Insensitivity the Norm

Europeans Meet Native Americans, courtesy missouristate.edu

Native Americans met with cultural insensitivity from almost everyone who arrived in the New World. Though many individual friendships developed over the years, actual government policy from colonial times and continuing after U.S. independence, was based on the premise that Indian culture was inferior to the incoming European ones.

Colonists saw much to fault with Native American culture, from their religious practices to the considerably different gender practices they saw. However, one difference which allowed European newcomers a rationale to exploit Native Americans was their different attitude toward property ownership. Native Americans had a relationship with land and animals that Europeans could not understand, since the latter believed in outright ownership of nearly any asset that could be owned.

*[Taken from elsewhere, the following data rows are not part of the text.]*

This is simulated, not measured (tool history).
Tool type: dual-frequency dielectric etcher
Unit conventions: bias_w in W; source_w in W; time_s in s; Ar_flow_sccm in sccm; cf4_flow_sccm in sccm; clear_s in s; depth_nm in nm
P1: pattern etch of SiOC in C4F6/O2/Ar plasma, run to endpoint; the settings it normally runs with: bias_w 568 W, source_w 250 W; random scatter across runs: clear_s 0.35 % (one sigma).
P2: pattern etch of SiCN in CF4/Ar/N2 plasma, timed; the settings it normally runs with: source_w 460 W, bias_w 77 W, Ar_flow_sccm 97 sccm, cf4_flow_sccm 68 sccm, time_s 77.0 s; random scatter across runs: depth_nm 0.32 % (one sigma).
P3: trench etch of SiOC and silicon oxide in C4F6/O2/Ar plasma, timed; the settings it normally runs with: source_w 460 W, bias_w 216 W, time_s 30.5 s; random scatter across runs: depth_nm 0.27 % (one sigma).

Colonists saw this difference in ownership as proof that Native Americans were not as civilized as their own European cultures, in which ownership issues had been hammered out long ago. They also believed that Native Americans did not use their land to advantage, since they did not raise crops or domesticate large herds of animals. Since they had a “better” way of managing land, British colonists in particular felt little compunction in taking over desirable land through purchase, dispossession (squatting on land and refusing to move), removal (forcing Indians to leave their own land so the newcomers could use it), or outright war to seize it.

These colonial attitudes and their resulting government policy resulted in much cruelty toward Native Americans.